Enhanced Sealing Project: Monitoring the THM Response of a Full-scale Shaft Seal

Closure of the subsurface facilities at Atomic Energy of Canada Limited’s (AECL) Underground Research Laboratory (URL) was completed in 2010 with installation of a concrete surface cap. Additionally, as part of decommissioning, seals were installed at the penetration of the shafts through the major hydro-geological feature known as Fracture Zone 2 (FZ2). The seal construction was funded by Natural Resources Canada (NRCan) under the Nuclear Legacy Liabilities Program (NLLP).

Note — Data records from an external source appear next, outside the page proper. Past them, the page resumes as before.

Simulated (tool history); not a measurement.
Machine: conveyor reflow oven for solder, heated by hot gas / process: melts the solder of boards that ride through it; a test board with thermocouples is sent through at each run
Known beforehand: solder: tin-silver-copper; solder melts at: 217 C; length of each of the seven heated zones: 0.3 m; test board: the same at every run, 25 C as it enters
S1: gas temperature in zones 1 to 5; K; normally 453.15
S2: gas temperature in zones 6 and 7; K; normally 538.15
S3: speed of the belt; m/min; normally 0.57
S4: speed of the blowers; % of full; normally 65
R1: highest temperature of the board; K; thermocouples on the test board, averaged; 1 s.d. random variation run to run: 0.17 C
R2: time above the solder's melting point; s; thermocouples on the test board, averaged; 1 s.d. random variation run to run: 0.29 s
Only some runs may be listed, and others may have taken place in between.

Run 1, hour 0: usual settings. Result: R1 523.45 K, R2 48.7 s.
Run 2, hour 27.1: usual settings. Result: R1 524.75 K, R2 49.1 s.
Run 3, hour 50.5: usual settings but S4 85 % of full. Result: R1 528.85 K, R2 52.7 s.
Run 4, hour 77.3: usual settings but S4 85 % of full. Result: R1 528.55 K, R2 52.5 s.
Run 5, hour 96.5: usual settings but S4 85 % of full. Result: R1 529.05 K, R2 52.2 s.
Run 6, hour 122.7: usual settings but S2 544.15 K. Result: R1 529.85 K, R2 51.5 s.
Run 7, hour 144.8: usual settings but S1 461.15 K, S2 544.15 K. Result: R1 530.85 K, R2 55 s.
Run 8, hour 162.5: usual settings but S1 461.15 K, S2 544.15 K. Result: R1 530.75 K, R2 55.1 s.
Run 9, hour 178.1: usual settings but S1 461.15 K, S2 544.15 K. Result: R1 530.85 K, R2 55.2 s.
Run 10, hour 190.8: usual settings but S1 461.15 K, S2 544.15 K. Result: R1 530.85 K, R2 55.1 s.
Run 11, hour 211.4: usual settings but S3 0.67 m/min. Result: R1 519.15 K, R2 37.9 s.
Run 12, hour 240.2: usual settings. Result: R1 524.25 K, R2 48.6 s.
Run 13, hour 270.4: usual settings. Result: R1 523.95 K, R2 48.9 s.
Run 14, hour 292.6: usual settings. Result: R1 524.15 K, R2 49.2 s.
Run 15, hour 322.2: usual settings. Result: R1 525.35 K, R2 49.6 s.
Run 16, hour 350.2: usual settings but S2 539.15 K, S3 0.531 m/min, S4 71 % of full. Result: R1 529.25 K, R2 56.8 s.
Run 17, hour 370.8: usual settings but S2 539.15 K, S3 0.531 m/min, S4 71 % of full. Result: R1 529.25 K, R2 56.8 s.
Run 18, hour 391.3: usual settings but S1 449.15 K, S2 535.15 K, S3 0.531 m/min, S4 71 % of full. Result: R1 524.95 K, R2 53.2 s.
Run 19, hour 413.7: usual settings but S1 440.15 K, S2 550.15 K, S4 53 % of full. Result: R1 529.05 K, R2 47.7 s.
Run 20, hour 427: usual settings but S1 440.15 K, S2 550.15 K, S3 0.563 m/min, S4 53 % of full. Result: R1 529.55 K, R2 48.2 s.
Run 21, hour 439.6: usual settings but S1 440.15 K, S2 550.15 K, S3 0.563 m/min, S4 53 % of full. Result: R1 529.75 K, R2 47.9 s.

The shaft seals at the URL were based on the composite seal concept developed for application in a deep geological repository for disposal of used nuclear fuel. The access shaft seal consists of two 3-m thick concrete segments that rigidly confine a 6-m long section of swelling claybased material (40% bentonite clay – 60% sand by dry mass). Monitoring of the regional groundwater recovery following flooding of the lower shaft is a closure requirement and was included in the design. It was widely recognized that the installation of the seals at the URL represented a unique opportunity to monitor the evolution of the type of seal that might be installed in an actual repository but the NLLP mandate did not include any monitoring of shaft seal evolution. As a result the Enhanced Sealing Project (ESP) partnership composed of NWMO, Posiva, SKB and ANDRA was established and a set of 68 instruments (containing 100 sensors) were installed to monitor the evolution of the seal.

In the first year of operation sensors have monitored the following parameters in the ESP: thermal evolution and strain of the concrete components, thermal, hydraulic and mechanical changes in the clay component and its contacts with the rock and concrete confinement. Additionally, monitoring of the near-field and regional groundwater evolution has been undertaken. Monitoring of the short-term thermal-mechanical evolution of the concrete components was successfully accomplished and only a small temperature rise occurred due to the use of low-heat, low-pH, high-performance concrete. The temperature, moisture and pressure sensors installed in and around the clay component indicates that the groundwater pressure is quickly recovering in the vicinity of the shaft, the clay portion is providing a hydraulic disconnect between the regions above and below FZ2 and water uptake by the clay is progressing much as anticipated. The instrumentation and monitoring results up to the end of April 2011 are described in this paper.